15 Multivariate

I wrote faux to make it easier to simulate multivariate normal distribution data with different patterns of correlations, because I was doing it manually using mvrnorm() so often. It’s expanded to a whole package dedicated to making simulation easier, focusing on simulation from the kinds of parameters you might find in the descriptives table of a paper.
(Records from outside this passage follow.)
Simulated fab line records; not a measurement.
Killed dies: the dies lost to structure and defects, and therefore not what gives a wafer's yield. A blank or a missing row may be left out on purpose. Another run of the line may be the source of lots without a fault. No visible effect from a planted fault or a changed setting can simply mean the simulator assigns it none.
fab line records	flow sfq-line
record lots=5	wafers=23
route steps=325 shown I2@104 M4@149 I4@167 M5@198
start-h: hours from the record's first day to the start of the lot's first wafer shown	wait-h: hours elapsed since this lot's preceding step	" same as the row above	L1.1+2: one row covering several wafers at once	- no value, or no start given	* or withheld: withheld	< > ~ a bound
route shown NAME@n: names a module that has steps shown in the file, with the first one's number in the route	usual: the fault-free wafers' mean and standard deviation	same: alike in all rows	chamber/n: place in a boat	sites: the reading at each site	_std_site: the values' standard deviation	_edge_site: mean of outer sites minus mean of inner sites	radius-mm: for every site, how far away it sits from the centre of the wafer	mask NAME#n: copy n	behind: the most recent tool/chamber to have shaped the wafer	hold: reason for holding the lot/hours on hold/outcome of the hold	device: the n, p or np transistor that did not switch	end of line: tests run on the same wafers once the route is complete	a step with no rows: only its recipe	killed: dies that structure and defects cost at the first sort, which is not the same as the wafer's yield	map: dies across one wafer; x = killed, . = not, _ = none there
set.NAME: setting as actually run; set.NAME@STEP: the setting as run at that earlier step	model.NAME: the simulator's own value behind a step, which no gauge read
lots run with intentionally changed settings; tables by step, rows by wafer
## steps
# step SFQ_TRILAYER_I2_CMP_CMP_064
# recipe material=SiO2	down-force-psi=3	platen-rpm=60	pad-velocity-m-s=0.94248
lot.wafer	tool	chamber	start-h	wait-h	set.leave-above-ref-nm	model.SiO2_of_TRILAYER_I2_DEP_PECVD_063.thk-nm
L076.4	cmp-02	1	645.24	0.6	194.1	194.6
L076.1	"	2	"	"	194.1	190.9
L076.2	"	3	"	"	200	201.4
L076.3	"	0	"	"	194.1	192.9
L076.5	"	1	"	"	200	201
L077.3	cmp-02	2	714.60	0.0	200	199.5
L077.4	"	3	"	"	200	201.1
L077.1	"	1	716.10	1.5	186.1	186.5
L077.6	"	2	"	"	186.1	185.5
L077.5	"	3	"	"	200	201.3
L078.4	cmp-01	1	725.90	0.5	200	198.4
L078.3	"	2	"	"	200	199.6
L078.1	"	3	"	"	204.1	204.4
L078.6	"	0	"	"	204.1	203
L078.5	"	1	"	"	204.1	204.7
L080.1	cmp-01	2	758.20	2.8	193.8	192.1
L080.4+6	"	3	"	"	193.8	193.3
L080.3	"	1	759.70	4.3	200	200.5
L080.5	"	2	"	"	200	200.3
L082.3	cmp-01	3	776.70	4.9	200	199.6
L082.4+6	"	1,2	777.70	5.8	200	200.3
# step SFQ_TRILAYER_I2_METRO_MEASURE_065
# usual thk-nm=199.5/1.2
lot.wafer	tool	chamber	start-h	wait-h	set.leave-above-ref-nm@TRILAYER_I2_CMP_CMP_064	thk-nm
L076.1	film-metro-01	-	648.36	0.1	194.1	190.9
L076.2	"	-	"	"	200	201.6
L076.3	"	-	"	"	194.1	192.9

I’ll be using the new NORTA (NORmal-To-Anything) methods for today’s chart, which are currently only in the development version of faux, so you need to download the GitHub version, not 1.1.0 on CRAN. You can see a tutorial here.

Setup

# devtools::install_github("debruine/faux")
# devtools::install_github("debruine/webmorphR")
library(faux)      # for data simulation
library(ggplot2)   # for plotting
library(ggExtra)   # for margin plots
library(patchwork) # for combining plots
library(webmorphR) # for figure making from images

theme_set(theme_minimal(base_size = 14))

15.1 Simulate data

The rmulti() function uses simulation to determine what correlations among normally distributed variables is equivalent to the specified correlations among non-normally distributed variables, then simulates correlated data from a multivariate normal distribution and converts it to the specified distributions using quantile functions.

It works pretty much like rnorm_multi(), with the addition of a dist argument where you can set the distribution and a params argument where you can set their parameters.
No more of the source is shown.